Opportunity Zone rule change seeks to entice foreign investors

IRS considering new rules for overseas investors who want to reap benefits from the tax program

National /
Sep.September 25, 2020 05:50 PM
Charles Rettig, Commissioner of the IRS (Getty)

Charles Rettig, Commissioner of the IRS (Getty)

Potential changes to the rules for Opportunity Zones could soon allow some foreign investors to reap major tax benefits from the program.

The Internal Revenue Service is considering new rules pertaining to foreign investors’ ability to defer capital gains in the Opportunity Zones program. The new regulations could be released in December, according to the White House Office of Management and Budget. The extent of the changes is unclear, but experts predict they will be geared toward giving foreign investors more clarity on their tax liabilities.

Bloomberg Tax first reported the news.

Both Democrats and Republicans have been targeting Opportunity Zones. President Donald Trump claims the initiative has helped uplift Black and Latino communities, while Democratic presidential candidate Joe Biden said he wants to reform the program to ensure it’s being used to help distressed areas.

The program allows developers and property owners to defer or forgo paying capital gains taxes if they invest in one of the 8,700 Opportunity Zone sites throughout the country. After 10 years, an investor or developer can forgo their entire capital gains taxes on their Opportunity Zone investment.

Investors have poured at least $10 billion into Opportunity Zones funds as of March, according to an analysis by accounting firm Novogradac, based on over 600 Opportunity Zones funds tracked. Initially, the government projected that $100 billion of investments would flow into these zones.

The potential rule change comes at a time when some countries are looking to take advantage of low interest rates in the U.S. and invest in commercial real estate. While overall foreign investment dropped by 46 percent to $42.8 billion between July 2019 and June 2020, South Korean investment rose 230 percent to $3.6 billion, according to Real Capital Analytics.

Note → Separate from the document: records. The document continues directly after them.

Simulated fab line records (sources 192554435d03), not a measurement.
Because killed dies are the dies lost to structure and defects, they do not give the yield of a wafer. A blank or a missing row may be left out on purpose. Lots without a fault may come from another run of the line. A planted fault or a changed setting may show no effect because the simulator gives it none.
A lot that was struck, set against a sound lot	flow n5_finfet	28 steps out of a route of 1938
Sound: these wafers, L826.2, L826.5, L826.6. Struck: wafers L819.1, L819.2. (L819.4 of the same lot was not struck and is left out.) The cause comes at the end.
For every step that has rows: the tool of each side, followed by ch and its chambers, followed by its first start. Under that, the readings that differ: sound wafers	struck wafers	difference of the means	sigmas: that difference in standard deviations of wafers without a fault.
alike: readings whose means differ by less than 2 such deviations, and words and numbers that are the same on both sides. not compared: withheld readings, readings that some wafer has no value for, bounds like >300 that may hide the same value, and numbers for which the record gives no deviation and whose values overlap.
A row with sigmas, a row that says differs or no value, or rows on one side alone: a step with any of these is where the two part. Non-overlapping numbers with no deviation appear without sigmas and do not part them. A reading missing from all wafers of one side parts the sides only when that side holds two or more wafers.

It seems unlikely, however, that any change targeted at foreign investors would have an outsized impact on the program. Only foreign investors — including individual investors or eligible businesses — with capital gains from selling a U.S. business or piece of real estate would qualify. Tax-exempt institutional investors, such as pension funds and endowments, are not eligible.

Foreign investors aren’t currently excluded from participating in Opportunity Zones projects, but there is some uncertainty over how they would be taxed and whether or not they could withhold capital gains, according to Daniel Ryan, a partner at the law firm Sullivan & Worcester in Boston, who is a member of the firm’s Opportunity Zones practice.

“It would be helpful for fund managers [to get more clarity] because they would know what obligations they would have,” said Ryan.

Reid Thomas, chief revenue officer of NES Financial, said his firm has seen very little Opportunity Zone interest from foreign investors. He noted that the Trump administration may be looking for ways to infuse the program with more capital during the remainder of the president’s term.

“The country needs stimulus, and things like Opportunity Zones are a lot less expensive than writing stimulus checks,” said Thomas.

When the program was first enacted in 2017, developers were emphatic that its generous tax breaks would be a windfall for the industry. But enthusiasm dampened when land prices in Opportunity Zones skyrocketed, narrowing the returns for investors. Other developers found it difficult to find projects in low-income or transitional neighborhoods that would pencil out.

A recent study by the Urban Institute also found that the program has not incentivized investors to invest in distressed areas. Instead, it has largely benefited real estate developers who would be building projects in Opportunity Zones even without the added tax breaks.